April 1, 2009
Assigned?
Jack
Bennett sold some patents and continuations to Vector Corrosion Technologies for
$25,000. He listed them. He left a CIP out,
6,217,742. A competitor, Euclid Chemical, sought declaratory judgment that
Vector didn't own '742. Slapdash Ohio district court Judge Boyko ruled that the
contract assigned the whole family to Vector. Euclid appealed. Another CAFC 2-1
split decision, with Judge Newman right on, and her colleagues laughable fools.
Euclid Chemical v. Vector Corrosion Technologies and David Whitmore (CAFC 2008-1170) precedential
Judge Linn, with Lourie tagging along, couldn't suss out basic contract law.
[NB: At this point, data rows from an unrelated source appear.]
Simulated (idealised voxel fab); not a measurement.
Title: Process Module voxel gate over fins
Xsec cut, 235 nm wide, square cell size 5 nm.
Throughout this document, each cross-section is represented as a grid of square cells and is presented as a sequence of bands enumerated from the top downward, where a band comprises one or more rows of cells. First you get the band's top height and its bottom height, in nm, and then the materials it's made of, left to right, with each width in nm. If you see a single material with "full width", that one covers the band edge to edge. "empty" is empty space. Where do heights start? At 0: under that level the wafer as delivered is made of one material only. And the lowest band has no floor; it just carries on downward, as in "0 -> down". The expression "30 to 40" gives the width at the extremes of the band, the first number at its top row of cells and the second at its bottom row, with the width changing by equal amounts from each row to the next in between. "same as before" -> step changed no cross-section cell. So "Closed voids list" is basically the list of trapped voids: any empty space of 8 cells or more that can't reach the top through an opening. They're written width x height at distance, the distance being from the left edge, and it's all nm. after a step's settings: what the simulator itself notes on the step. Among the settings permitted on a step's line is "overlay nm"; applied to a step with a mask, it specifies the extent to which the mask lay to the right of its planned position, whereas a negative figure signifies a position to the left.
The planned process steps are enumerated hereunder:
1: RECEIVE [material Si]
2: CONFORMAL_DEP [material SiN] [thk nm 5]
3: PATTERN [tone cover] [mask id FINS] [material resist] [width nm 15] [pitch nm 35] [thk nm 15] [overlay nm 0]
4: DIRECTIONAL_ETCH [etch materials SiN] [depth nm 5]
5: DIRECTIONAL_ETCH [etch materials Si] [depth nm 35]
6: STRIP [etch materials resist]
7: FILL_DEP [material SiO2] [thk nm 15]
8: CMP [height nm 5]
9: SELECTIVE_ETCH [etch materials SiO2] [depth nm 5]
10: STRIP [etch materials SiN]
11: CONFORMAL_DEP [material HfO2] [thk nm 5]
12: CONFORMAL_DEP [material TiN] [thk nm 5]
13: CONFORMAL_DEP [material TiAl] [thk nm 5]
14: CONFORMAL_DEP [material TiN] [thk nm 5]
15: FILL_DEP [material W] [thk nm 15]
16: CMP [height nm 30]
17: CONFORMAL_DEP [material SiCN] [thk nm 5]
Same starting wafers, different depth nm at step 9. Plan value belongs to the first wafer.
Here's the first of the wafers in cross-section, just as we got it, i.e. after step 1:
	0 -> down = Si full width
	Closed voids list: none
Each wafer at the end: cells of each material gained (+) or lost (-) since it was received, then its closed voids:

At bottom, we cannot give the Assignment a "definite legal meaning." Westfield, 797 N.E.2d at 1261. Under one reasonable interpretation, the Assignment includes the '742 patent, because it issued from a continuation-in-part of the '553 patent. But under another reasonable interpretation, the Assignment excludes the '742 patent, because it was an already issued patent, not an application, at the time of the assignment. We therefore conclude that the Assignment is susceptible to at least two reasonable interpretations and is therefore ambiguous under Ohio law. See Potti, 938 F.2d at 647. Extrinsic evidence therefore should have been considered to ascertain the parties' intent. See Westfield, 797 N.E.2d at 1261.
Judge Newman, in dissent:
I agree that the district court erred in its grant of summary judgment, but I must, with all respect to my colleagues, dissent from their decision that the issue of contractual intent requires trial. The agreements transferring the Bennett patent property to Vector are clear that the only issued patent included in the transfer is U.S. Patent No. 6,033,553 ("the '553 patent"). The rules of contract and patent law do not permit the interpretation that another patent on a different invention, a patent fully known to Vector, was nonetheless silently conveyed by these agreements. Since as a matter of law only one conclusion is reasonable, there is no need for prolongation of this litigation with its costs, delays, and burdens on parties and courts.
There is accordingly no need for fact finding on the question of contractual intent, because the intent of the contracts is clear as a matter of law.
Applying the summary judgment standard of Anderson v. Liberty Lobby, 477 U.S. 242, 247 (1986), I would hold that the '742 patent was not assigned, for no reasonable jury could return a contrary verdict. I would not prolong this litigation.